Cell Set as Unstructured Grid

March 1, 2015

In the last 2 blogs (1, 2), we have looked at creating vtkMappedDataArray<> subclasses to represent different memory layouts. This enabled us to represent various types of grids without explicitly storing the point coordinates. In this blog, we will take this idea to the next step and create an unstructured grid that uses a vtkMappedDataArray<> to represent its points but also store its connectivity implicitly. There are many use cases for this. For example, we can develop a better threshold filter. The current implementation (vtkThreshold) creates an unstructured grid no matter the input type. For structured data, this can be terribly memory inefficient because it creates connectivity arrays and potentially a new explicit point coordinates array (for vtkImageData and vtkRectilinearGrid). One alternative to this approach is to create a new unstructured grid type that stores the input dataset and a set of cell ids that meet the threshold criteria. We will cover how such a class can be defined using the zero copy infrastructure. I will describe the new threshold algorithm in detail in a future blog.

vtkImagePointsArray

First, let’s recap the points array from a previous blog. The full source for this array is here and here. In summary, vtkImagePointsArray is a sub-class of vtkMappedArray<> that obtains its values from a vtkImageData rather than from an array stored explicitly. This enables us to represent unstructured grids with implicit point coordinates. The meat of this class is as follows.

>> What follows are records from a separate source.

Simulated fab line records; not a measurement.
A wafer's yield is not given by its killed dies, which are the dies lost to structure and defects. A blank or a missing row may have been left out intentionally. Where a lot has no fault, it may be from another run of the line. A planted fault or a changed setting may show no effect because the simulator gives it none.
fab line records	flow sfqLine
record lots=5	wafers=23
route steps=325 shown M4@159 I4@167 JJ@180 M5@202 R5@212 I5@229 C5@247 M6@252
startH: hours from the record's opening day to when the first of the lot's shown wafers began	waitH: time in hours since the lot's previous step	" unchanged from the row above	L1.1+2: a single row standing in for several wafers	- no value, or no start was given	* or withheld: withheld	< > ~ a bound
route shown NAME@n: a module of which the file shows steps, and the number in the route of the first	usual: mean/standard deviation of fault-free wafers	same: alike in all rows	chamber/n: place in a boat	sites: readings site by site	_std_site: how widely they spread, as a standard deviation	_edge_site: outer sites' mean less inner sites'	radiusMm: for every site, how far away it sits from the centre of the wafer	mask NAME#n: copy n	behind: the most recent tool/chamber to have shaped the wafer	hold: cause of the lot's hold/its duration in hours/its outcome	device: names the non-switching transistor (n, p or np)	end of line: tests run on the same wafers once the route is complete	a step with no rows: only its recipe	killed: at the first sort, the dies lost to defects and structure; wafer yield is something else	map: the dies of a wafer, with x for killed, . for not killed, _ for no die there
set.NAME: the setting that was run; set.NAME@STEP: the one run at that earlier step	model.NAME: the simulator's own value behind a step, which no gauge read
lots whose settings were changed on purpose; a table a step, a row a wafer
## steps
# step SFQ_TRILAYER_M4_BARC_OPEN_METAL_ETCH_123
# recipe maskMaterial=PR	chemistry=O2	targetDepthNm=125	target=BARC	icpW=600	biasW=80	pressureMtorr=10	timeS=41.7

template <class Scalar> Scalar& vtkImagePointsArray<Scalar>
::GetValueReference(vtkIdType idx)
{
  assert(this->Points);

  const vtkIdType tuple = idx / 3;
  const vtkIdType comp = idx % 3;

  return this->Points->GetPoint(tuple)[comp];
}

Note that Points is actually a vtkImageData, which calculates point coordinates implicitly with the following code.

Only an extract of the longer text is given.